Implementing the strong, caring principles and their potential success that result from your conversations will hinge on the age of the child, upon how “late” the parents “catch” it, and on the adults’ ability to stay the course. As I said, it is not easy to un-spoil a child; the fact that children get too big in the first place is riddled with meaning.
It is not only children who can be too big in families. Dads and moms can be super-sized too, but it usually only one per family unit as there normally isn’t quite enough room in any household for two overtly self-centered people.
A super-sized (demanding, dominant, controlling) dad requires a wife to be super-small (submissive, voiceless, fearful). The really deceptive nature of this kind of family is that a small mother and a big father are often praised as “Biblical” order for the family – something I have even heard preached as if it is something for which to strive!
You can recognize a parent who is super-sized quite easily as you often can when faced with things or people that are really large: they get their own way no matter what, they sulk, stamp, and steam if they are resisted, they play the hurt puppy when they are not worshipped (honored, getting the attention they deserve), and they pull out the “big guns” on a regular basis (threatening, withholding, colluding, and “The Bible says”) if their desires are threatened.

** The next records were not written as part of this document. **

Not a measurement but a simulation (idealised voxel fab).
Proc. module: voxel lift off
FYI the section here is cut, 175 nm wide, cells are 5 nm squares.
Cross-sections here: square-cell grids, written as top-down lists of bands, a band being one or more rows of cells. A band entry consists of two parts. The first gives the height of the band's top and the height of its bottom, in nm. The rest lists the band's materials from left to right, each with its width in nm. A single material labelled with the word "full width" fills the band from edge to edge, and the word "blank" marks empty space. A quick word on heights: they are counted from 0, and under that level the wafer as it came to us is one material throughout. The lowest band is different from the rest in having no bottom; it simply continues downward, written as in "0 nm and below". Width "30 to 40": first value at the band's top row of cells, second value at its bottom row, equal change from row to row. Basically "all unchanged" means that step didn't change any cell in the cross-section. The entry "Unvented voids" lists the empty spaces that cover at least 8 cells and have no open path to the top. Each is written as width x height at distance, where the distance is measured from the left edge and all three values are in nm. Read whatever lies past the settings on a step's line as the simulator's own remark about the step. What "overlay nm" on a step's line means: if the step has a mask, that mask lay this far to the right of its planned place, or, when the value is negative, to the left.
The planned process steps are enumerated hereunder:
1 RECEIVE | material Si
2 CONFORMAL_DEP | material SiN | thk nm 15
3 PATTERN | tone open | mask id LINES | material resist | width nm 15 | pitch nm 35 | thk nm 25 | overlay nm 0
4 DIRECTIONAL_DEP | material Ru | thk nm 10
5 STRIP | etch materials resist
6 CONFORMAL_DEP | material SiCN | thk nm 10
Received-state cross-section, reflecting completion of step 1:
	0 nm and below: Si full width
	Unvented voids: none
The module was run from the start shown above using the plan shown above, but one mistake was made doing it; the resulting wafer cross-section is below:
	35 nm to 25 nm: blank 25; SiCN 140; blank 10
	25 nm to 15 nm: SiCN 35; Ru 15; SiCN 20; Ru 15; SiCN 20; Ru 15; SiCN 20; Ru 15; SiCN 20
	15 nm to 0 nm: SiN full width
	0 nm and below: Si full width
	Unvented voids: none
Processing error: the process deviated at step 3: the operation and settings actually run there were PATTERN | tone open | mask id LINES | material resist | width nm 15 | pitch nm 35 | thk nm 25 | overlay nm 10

The only way out of this hurtful and debilitating trap is for everyone to work on getting a voice (this is a way to increase in size) and to resist feeding pathology that has super-sized the controlling and demanding parent. Occasionally, in a remarkable display of humility, I’ve seen a super-sized dad get it and humble himself. But if it is tough to un-spoil a child, you must know how difficult it is to get a parent who thinks God wants him or her to be “in control” to be so unspiritual as to find authentic humility.